I have code that creates several object instances (each instance having a fitness value, among other things) from which I want to sample N unique objects using weighted selection based on their fitness values. All objects not sampled are then discarded (but they need to be initially created to determine their fitness value).
my current code looks something like this:
vector<Item> getItems(..) {
std::vector<Item> items
.. // generate N values for items
int N = items.size();
std::vector<double> fitnessVals;
for(auto it = items.begin(); it != items.end(); ++it)
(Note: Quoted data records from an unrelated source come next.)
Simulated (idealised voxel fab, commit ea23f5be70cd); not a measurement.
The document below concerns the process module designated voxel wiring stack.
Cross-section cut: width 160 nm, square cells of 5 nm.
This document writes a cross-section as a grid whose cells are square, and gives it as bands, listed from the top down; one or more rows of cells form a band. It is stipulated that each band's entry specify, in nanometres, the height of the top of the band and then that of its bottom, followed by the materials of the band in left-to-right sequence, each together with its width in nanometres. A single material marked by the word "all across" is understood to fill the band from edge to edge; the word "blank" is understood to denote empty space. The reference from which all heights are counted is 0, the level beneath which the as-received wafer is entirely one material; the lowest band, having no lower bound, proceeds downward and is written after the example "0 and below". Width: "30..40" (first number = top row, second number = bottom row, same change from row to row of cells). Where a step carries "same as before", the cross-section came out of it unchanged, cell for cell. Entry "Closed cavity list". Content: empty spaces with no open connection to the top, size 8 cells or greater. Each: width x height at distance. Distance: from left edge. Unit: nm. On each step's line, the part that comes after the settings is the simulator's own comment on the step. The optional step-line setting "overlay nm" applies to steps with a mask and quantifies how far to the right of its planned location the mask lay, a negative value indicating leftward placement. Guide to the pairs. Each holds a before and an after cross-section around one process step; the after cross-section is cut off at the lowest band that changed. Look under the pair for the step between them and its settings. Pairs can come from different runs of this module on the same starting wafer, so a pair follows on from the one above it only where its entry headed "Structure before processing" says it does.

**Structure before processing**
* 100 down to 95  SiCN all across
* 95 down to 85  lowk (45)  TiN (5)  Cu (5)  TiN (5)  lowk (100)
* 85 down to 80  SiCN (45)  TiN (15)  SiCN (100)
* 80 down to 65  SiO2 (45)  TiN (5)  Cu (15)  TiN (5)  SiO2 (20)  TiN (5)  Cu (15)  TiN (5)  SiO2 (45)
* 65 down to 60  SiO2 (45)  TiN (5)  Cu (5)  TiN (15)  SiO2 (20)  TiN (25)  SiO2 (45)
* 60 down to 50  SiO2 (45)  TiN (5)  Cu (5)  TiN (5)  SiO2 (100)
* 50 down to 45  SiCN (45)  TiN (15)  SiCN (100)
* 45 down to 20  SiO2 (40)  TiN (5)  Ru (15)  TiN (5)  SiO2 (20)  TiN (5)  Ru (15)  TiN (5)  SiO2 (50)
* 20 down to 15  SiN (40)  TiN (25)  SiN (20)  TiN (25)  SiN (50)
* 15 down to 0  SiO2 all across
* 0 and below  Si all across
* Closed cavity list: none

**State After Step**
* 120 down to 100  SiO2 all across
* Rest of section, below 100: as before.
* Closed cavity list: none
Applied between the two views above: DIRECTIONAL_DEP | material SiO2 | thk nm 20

fitnessVals.push_back(it->getFitness());
std::mt19937& rng = getRng();
for(int i = 0, i < N, ++i) {
std::discrete_distribution<int> dist(fitnessVals.begin() + i, fitnessVals.end());
unsigned int pick = dist(rng);
std::swap(fitnessVals.at(i), fitnessVals.at(pick));
std::swap(items.at(i), items.at(pick));
}
items.erase(items.begin() + N, items.end());
return items;
}
Typically ~10,000 instances are initially created, with N being ~200. The fitness value is non-negative, usually valued at ~70. It could go as high as ~3000, but higher values are increasingly more unlikely.
Is there an elegant way to get rid of the fitnessVals vector? Or perhaps a better way to do this in general? Efficiency is important, but I'm also wondering about good C++ coding practices.